At the center of this storm is Riz Ahmed, whose performance is the production’s undeniable anchor. The film presents a stripped-down, fast-paced version of the tale, focusing entirely on the psychological torment of its hero. This is a gritty adaptation that trades royal courts for glass-walled boardrooms and existential contemplation for raw, immediate fury.
Cultural Rites and Corporate Wrongs
The film grounds its narrative in a specific cultural identity, framing the royal family as a powerful British South-Asian dynasty. This choice adds a distinct texture, seen immediately in the opening scene depicting a Hindu death ritual for Hamlet’s father.

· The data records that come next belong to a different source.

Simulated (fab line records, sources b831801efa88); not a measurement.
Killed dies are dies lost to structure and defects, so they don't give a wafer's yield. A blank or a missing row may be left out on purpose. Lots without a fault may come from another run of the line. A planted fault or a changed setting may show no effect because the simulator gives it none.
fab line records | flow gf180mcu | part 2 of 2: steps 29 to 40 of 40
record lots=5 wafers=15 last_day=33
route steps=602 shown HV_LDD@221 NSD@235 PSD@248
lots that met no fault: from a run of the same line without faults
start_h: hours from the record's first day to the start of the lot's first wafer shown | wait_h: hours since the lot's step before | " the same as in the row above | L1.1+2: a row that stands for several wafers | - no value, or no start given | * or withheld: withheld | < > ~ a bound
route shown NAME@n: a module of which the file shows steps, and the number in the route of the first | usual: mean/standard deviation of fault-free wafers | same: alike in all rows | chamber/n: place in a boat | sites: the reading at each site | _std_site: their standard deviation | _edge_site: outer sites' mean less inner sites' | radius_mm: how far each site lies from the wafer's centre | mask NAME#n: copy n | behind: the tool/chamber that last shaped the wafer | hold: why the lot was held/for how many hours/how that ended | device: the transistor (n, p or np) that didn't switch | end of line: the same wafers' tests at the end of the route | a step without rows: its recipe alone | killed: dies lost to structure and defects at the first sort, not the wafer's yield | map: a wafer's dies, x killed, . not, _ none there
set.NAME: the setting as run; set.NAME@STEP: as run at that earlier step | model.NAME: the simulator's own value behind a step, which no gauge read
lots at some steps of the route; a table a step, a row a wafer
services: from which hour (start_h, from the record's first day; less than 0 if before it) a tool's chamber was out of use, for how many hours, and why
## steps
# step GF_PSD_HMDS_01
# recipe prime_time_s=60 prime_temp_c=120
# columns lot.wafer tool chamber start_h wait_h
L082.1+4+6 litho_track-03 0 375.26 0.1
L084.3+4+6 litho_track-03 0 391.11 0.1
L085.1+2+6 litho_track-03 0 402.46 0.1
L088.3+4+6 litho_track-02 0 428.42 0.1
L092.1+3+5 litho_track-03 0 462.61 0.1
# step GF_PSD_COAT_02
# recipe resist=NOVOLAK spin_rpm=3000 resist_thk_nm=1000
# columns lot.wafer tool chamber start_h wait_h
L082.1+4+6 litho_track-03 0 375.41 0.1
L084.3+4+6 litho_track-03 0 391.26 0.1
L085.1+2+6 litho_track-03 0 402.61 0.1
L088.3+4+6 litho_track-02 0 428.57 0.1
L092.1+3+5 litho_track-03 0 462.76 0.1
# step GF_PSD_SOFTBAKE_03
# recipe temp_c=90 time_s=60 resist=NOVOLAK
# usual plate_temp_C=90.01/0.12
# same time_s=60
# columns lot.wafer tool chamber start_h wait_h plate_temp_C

This act of authentic cultural representation provides a potent emotional starting point, establishing Hamlet’s grief not just as personal loss but as a violation of sacred family duty, a theme with deep roots in South Asian storytelling. The quiet solemnity of the ceremony contrasts sharply with the violent emotions that soon erupt.
The adaptation replaces the Danish kingdom with the Elsinore corporation, a metaphor for modern power. This choice is debatable; a hostile corporate takeover, while ruthless, may not possess the same primal weight as the assassination of a king. Regicide is an assault on a divinely appointed order, a mythic crime that destabilizes an entire nation. A boardroom coup feels smaller, a matter of commerce rather than cosmos, which can make the ensuing tragic violence seem disproportionate.
Karia’s visual language, dominated by handheld cameras and tight close-ups, creates a palpable sense of claustrophobia and paranoia. The restless camera work mimics Hamlet’s own agitated mind, refusing to give the audience a stable vantage point. This style immerses the viewer directly in his deteriorating mental state, forcing us to experience his world as a disorienting series of threatening encounters and suffocating interiors.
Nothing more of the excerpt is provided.